One can apply for financial aid to earn these certifications for free. However, doing a course just for certification may not land a dream job in data science.

Kaggle

Kaggle is a platform for data science competitions that provides a wealth of resources for learning and practicing data science skills. One can refine their skills in data analysis, machine learning and other branches of data science by participating in the platform’s challenges and host of datasets.

Here are some examples of free courses available on Kaggle:

Python: This course covers the basics of Python programming, including data types, control structures, functions and modules.
Pandas: This course covers the basics of data manipulation using Pandas, including data cleaning, data merging and data reshaping.
Data Visualization: This course covers the basics of data visualization using Matplotlib and Seaborn, including scatter plots, line plots and bar plots.
Intro to Machine Learning: This course covers the basics of machine learning, including classification, regression and clustering.
Intermediate Machine Learning: This course covers more advanced topics in machine learning, including feature engineering, model selection and hyperparameter tuning.
SQL: This course covers the basics of SQL, including data querying, data filtering and data aggregation.
Deep Learning: This course covers the basics of deep learning, including neural networks, convolutional neural networks and recurrent neural networks.

Kaggle is a superb platform for Python & Machine Learning

Open this if you wish to use it to maximum potential ⏬⏬⏬
— Jaydeep (@_jaydeepkarale) March 15, 2023

edX

EdX is another online learning platform that offers courses in data science and related fields. Many of the courses on edX are taught by professors from top universities, and the platform offers both free and paid options for learning.

Some of the free courses on data science available on edX include:

Data Science Essentials: This course, offered by Microsoft, covers the basics of data science, including data exploration, data preparation and data visualization. It also covers key topics in machine learning, such as regression, classification and clustering.
Introduction to Python for Data Science: This course, offered by Microsoft, covers the basics of Python programming, including data types, control structures, functions and modules. It also covers key data science libraries in Python, such as Pandas, NumPy and Matplotlib.
Introduction to R for Data Science: This course, offered by Microsoft, covers the basics of R programming, including data types, control structures, functions and packages. It also covers key data science libraries in R, such as dplyr, ggplot2 and tidyr.

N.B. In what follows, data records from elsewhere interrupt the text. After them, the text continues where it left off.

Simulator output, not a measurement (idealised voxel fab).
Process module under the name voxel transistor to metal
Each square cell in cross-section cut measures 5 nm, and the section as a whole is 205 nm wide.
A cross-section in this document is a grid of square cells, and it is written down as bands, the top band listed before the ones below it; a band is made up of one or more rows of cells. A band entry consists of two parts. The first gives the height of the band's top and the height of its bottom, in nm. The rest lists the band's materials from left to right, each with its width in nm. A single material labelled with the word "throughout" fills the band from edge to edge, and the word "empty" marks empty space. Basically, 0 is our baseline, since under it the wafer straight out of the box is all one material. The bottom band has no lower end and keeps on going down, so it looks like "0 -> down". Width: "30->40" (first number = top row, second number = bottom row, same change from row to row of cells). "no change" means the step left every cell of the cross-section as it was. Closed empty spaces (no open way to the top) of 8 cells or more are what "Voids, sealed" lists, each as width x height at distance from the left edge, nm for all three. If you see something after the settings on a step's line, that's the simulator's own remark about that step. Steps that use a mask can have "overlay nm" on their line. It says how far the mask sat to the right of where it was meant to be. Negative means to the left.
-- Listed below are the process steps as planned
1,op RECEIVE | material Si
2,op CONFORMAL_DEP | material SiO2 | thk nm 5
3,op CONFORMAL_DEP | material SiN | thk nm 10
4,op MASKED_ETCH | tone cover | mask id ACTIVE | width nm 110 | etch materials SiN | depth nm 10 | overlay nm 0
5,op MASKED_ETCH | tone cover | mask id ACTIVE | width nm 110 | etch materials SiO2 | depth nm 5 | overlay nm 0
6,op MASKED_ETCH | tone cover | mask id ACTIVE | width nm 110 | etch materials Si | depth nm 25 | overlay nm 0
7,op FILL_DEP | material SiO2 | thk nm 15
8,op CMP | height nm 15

All of these courses are free to audit, meaning that you can access all the course materials and lectures without paying a fee. Nevertheless, there will be a cost if you wish to access further course features or receive a certificate of completion. A comprehensive selection of paid courses and programs in data science, machine learning and related topics are also available on edX in addition to these courses.

DataCamp

DataCamp is an online learning platform that offers courses in data science, machine learning and other related fields. The platform offers interactive coding challenges and projects that can help you build real-world skills in data science.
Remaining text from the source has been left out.